Boeing and the US Navy have flown the MQ-25 T1 test asset with an aerial refuelling store (ARS) for the first time.

This is said to be a major milestone in the unmanned aerial refueler development.

The test was carried out with the Cobham ARS, which was mounted under the wing, and tested the aerodynamics of the aircraft with the ARS.

Boeing test pilots carried out the flight from a ground control station at MidAmerica St. Louis Airport in Mascoutah, Illinois.

US Navy Unmanned Carrier Aviation programme manager captain Chad Reed said: “Having a test asset flying with an ARS gets us one big step closer in our evaluation of how MQ-25 will fulfil its primary mission in the fleet, aerial refuelling.

“T1 will continue to yield valuable early insights as we begin flying with F/A-18s and conduct deck handling testing aboard a carrier.”

The future flights will test the aerodynamics at different points of the flight envelope.

Boeing MQ-25 programme director Dave Bujold said: “To see T1 fly with the hardware and software that makes MQ-25 an aerial refueler this early in the programme is a visible reminder of the capability we’re bringing to the carrier deck.

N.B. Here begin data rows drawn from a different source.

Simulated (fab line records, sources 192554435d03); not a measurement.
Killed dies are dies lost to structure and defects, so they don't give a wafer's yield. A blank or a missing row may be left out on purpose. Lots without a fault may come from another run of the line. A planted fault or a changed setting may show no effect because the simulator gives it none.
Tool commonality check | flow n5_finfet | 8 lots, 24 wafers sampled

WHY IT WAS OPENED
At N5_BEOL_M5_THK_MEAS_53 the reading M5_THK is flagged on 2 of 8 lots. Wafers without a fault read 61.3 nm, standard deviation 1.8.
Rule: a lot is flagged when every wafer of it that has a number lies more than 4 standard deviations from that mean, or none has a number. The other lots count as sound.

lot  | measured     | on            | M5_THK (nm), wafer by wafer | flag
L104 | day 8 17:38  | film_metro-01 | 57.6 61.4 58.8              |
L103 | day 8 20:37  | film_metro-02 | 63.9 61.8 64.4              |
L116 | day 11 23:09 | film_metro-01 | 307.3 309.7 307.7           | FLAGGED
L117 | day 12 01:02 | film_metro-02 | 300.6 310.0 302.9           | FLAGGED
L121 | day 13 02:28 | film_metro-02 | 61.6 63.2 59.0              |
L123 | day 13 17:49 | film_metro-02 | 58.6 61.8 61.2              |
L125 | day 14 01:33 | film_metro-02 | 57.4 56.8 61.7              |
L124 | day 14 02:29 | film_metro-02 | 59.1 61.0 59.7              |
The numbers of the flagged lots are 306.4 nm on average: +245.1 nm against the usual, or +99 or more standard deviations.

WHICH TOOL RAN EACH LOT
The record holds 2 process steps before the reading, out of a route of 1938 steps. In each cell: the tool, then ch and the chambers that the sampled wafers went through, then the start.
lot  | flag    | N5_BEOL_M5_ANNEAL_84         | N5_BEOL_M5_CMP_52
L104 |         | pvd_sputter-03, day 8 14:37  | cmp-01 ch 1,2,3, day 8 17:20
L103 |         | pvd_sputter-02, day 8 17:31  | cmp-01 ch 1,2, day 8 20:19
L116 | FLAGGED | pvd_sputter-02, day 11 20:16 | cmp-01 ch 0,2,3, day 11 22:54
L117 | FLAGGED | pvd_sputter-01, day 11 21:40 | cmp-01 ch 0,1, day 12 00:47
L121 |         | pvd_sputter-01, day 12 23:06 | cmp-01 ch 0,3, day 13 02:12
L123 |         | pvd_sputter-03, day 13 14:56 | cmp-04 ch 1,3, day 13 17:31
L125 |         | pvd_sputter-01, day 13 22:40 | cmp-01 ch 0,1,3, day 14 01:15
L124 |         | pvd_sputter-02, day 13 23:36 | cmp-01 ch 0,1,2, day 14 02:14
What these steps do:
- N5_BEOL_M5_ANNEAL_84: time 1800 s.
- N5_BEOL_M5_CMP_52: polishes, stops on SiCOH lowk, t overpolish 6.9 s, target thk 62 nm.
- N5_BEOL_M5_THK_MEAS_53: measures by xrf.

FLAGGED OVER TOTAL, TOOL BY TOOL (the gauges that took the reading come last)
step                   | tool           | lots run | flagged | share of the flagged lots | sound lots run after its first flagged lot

“We are ensuring the ARS and the software operating it will be ready to help MQ-25 extend the range of the carrier air wing.”

The T1 test asset, which is owned by Boeing, will be followed by the engineering development model aircraft, which is under production under a contract awarded in 2018.

In April this year, Boeing secured a contract modification for three additional MQ-25 unmanned aerial refuelling aircraft from the US Navy.

The latest contract, which is valued at $84.7m, will bring the total number of MQ-25 aircraft to be manufactured by Boeing to seven.